Archive for July, 2014

Should Women be Permitted to Serve as Bishops?


Should women be permitted to serve as bishops?  

Bishop Katharine Jefferts Schori, first female Presiding Bishop of the Episcopal Church

Bishop Katharine Jefferts Schori, first female Presiding Bishop of the Episcopal Church

In July of 2014 the General Synod of the Church of England meets to discuss and vote upon whether women will be permitted to be consecrated as bishops of the Church of England.  A similar vote failed by six votes in 2013.  This issue is discussed in an article published by the Religious News Service.  When reading this article, it was the final statement that really caught my eye:

  •      “Passage of legislation allowing women bishops will end a 20-year dispute.  Women were first allowed to be ordained as priests in 1994.”

How is it possible, I asked myself, that women were allowed entry into the priesthood, yet denied offering service as bishops?  I guess I am naive (I do have this tendency).  I would have expected any arguments against accepting women as priests, would simultaneously serve as arguments against accepting women serving as bishops.  And logically, once one accepts the service of women as priests, one simultaneously accepts their service as bishops.

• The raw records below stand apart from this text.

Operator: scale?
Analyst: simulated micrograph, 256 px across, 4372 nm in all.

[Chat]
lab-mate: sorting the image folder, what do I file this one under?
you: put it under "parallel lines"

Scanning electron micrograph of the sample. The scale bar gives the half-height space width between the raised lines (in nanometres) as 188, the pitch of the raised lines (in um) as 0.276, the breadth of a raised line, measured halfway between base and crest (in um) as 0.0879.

I see only two ways of arguing this question:  

The first argument reaches back to Paul.  We have extremely clear evidence that Paul understood women as being able to serve at all levels of the early church.  Paul periodically speaks of this in his letters.  The strongest case is found in Romans 16:7 where Paul speaks of Junia as a woman who served the same role as himself:  that of an apostle.

  •      Sidebar:  Junia is a female name.  In some manuscripts this has been changed to Junias, which is a male name.  This point is debated by some, but most scholars agree this was originally a woman’s name (including the late Ron Miller).  So if your New Testament reads Junias, be aware this is a later revision of the original Greek text, as most scholars understand it.

Now, when I speak of Paul, I am speaking only of the authentic Paul.  I am not speaking of those authors who later forged their letters in his name, such as the letters supposedly written to Timothy and Titus, which contain the most misogynistic views within the entire New Testament.  Most scholars (but not all) are convinced these letters reflect a much later view than when Paul was alive.

In Paul’s day, an apostle was one who assumed the duty of spreading the gospel (good news) about Jesus.  I think we get a better feel for what their mission meant to them, if we use the late Ron Miller’s translation of “ambassador” in place of apostle.  To be recognized as an ambassador (apostle) was to be given a very high status in the early Christian community;  it is clearly a position of authority within the community.  But for me this is not the strongest argument in favor of allowing women to serve as deacons, priests and bishops.

To examine the strongest argument in favor of women serving as bishops, we need only ask…

Are we God?

If we answer in the negative, then the obvious conclusion is that being human is of a different nature than that of being God.  That the nature of any truly transcendent Supreme Being -or Ground of Being- must be categorically different than that of being human seems obvious to me.  (One may argue no such category of the transcendent exists;  but if we posit such categories of existence, then we must also accept the radical differences between the human and transcendent.)

Equally obvious is the corollary that there is no difference between being male or female, in terms of how this relates to the nature of the Supreme Being/Ground of Being.  Which is to say, neither men nor women are more like God than the other.  One’s sex and gender has nothing to do with such a question.  This is a question of one’s spirit, not one’s body.

  •      As one of my bishops is fond of observing, God does not have X or Y chromosomes.

Thus, I feel the only defense one may adopt in the attempt to restrict women from being ordained, and later consecrated as a bishop, is to admit one is sexist.  This is to admit one wishes to denigrate another based merely upon the disposition of their chromosomes.

This is an extremely weak defense, and one I would hope would be seen for what it is:  bigotry.

I certainly do hope the Church of England votes to join the rest of us, here in the 21st century!  May the Roman Catholic, Eastern Orthodox, and all other churches, soon join those of us who accept all humans as equals in our humanity!

End of rant.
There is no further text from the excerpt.